Covering 503 hectares, the Bonner Centre now encompasses seed production areas, seedling seed orchards, super-seedling plantations, and clonal archives, all of which contribute to the improvement of tree growth and fiber quality. The entire facility is situated on a glacial esker (a ridge of sand composed of sand and rock deposits from an ancient glacial Over).
The Bonner Centre was once actually used as a potato farm, Spruce Falls Power and Paper Company Limited (now Tembec Inc.) purchased the land in 1948. Spruce Falls gave the area to the Ontario government in 1976, when the Ontario Ministry of Natural Resources (OMNR) assumed forest regeneration responsibilities. The facility was given its name in recognition of Edward Bonner, a former chief forester for Spruce Falls who was largely responsible for its creation.

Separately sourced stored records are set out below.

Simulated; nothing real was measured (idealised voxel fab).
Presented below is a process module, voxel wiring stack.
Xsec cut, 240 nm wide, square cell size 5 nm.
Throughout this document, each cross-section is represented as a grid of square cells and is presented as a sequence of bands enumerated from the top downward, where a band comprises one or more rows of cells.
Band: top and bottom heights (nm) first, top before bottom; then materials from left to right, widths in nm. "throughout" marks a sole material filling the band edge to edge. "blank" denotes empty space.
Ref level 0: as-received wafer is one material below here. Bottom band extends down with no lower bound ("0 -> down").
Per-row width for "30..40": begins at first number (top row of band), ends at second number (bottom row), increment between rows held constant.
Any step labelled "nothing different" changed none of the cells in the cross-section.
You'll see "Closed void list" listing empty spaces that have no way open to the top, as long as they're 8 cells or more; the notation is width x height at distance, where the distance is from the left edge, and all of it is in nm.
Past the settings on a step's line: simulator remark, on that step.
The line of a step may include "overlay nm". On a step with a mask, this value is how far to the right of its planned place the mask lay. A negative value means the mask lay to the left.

In the mid 1990's, budget and staffing cutbacks at OMNR led to a hiatus in funding to, and maintenance of the Centre. Although the land is still owned by the Crown, the Forestry Research Partnership, which includes Tembec, the Canadian Forest Service, the Ontario Ministry of Natural Resources, and the Canadian Ecology Centre has taken over management of the entire complex, including the near priceless value manifest in over a half century of boreal forest regeneration history.